SpreadsheetML Basics
workbook
A SpreadsheetML document is described at the top level by a workbook part ( /xl/workbook.xml ). The type of the work book type is
http://schemas.openxmlformats.org/officeDocument/2006/relationships/officeDocument
The workbook part contains document's metadata and one or more sheets. Each sheet can be a worksheet, a chart sheet, or a dialog sheet.
Both strings and formulas are stored in shared tables to avoid redundant storage and speed file I/O's.
Sample Files
Convenient locations to download sample files are here
Implementation Strategy
Eventually, the code handling SpreadsheetML import will merge with the existing Excel binary filter. As such, the new code needs to be designed with this in mind. It's always desirable to understand how the existing binary filter works when implementing the XML filter to make the future merging work less painful.
Code Organization
Source files for handling the SpreadsheetML format are located in inc/oox/xls and source/xls under module oox. A good place to start tracing the code would be ExcelFilter::Import and follow the calls it makes.
A substream in the XML package is called "fragment", and each fragment has an associated *fragment.hxx header file. For instance, the code for loading of the workbook.xml fragment is found in workbookfragment.hxx, and so on.
A nested element is called "context", and, like the fragments, each context has an associated *context.hxx. For instance, the code for parsing the <sheetData> element is found in sheetdatacontext.hxx.

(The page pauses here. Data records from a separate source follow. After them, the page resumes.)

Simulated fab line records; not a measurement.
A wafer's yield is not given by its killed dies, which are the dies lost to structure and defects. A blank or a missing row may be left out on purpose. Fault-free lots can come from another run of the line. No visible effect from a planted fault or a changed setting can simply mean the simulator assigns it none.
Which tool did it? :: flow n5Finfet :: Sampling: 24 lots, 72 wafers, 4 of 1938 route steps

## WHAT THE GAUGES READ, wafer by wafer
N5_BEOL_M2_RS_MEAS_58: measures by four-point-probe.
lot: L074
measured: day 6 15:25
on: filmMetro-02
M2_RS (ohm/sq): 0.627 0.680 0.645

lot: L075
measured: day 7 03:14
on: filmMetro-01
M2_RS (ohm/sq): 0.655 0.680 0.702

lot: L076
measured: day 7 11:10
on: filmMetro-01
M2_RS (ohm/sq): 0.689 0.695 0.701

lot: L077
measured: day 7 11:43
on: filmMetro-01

The term workbook in this context refers to an entire document which includes worksheets and other document metadata, whereas the term worksheet refers to each individual sheet in the workbook.
The existing binary Excel filter is located in sc/source/filter/(inc|excel)/xi(page|view).(c|h)xx. The XclImpTabViewSettings class handles importing sheet's view settings, which corresponds to worksheet/sheetViews context in the XML format.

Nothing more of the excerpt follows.